Listen, folks, it's okay to have opinions, we all do. But it's not okay to be proud and convinced you're right and that all who disagree with you are stupid. Have a humble love, have a self-effacing love for those with whom you disagree on issues that are not clear in Scripture. How do you do that? Well, acknowledge that you could be wrong, acknowledge that you don't always have all the facts, acknowledge that there may actually be some merit in the opposing view, acknowledge that you can learn from others even those who disagree with you. Paul is saying, "Listen, if you love others, you won't consistently think yourself wiser and smarter when you disagree."

Paul says in this amazing passage, if we have genuine love for God and for others, we will respond with forgiving love to those who persecute, empathizing love to those who rejoice or weep, unifying love to those who are fellow Christians, accepting love to those who are of differing social status, and self-effacing love to those who disagree on issues not clear in Scripture. There's a lot there to digest, a lot there to repent of, and a lot of a path to pursue to be like our God, to be like our Lord.

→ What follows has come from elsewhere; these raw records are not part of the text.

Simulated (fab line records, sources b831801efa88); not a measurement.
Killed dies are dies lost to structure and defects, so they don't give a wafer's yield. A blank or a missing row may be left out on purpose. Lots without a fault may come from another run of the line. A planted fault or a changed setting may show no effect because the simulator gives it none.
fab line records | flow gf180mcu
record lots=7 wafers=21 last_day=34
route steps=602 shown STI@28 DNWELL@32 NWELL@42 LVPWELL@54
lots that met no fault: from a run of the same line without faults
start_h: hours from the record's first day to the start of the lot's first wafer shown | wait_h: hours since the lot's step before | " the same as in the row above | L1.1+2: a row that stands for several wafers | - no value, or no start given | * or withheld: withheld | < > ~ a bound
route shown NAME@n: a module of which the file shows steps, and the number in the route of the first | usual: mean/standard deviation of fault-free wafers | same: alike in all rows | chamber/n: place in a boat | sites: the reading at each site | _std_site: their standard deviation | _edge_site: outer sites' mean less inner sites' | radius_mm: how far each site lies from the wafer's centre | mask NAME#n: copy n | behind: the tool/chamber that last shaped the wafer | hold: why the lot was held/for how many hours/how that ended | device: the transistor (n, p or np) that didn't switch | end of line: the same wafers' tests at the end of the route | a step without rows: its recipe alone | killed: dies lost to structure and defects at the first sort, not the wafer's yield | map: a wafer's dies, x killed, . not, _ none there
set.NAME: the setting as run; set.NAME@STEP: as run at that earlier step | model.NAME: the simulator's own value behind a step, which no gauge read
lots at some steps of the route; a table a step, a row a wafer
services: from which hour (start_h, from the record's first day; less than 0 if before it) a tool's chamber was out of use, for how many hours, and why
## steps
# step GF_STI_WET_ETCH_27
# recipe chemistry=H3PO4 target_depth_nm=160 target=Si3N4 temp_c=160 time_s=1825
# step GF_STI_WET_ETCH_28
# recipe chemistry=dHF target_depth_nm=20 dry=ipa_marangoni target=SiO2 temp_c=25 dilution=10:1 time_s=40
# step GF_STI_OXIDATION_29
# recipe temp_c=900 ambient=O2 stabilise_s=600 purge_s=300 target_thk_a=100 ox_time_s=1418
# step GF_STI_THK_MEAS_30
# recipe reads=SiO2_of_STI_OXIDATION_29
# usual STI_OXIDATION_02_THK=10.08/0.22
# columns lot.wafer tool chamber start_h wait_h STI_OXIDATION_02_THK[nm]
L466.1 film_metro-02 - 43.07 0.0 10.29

Let's pray together. Father, thank you for these wonderful truths. We confess to you that we are so sinful in these categories. Lord, this is contrary to our flesh, contrary to the remnants of our fallenness that still are a part of us. And yet, there is within our redeemed hearts, a longing to be this, to do this, to respond in these ways. Lord, help us to have repentant hearts and give us the resolve to pursue these things even as we have been instructed.

Lord, don't let us have looked in the mirror of your Word today and then walk away and forget what kind of person we are, not making any changes, any adjustments. But, Father, help us instead to be those who see ourselves in the mirror of your Word and do something with it, do something about it, for the glory of Christ, whose image we are supposed to wear. We pray this in Jesus's name, Amen.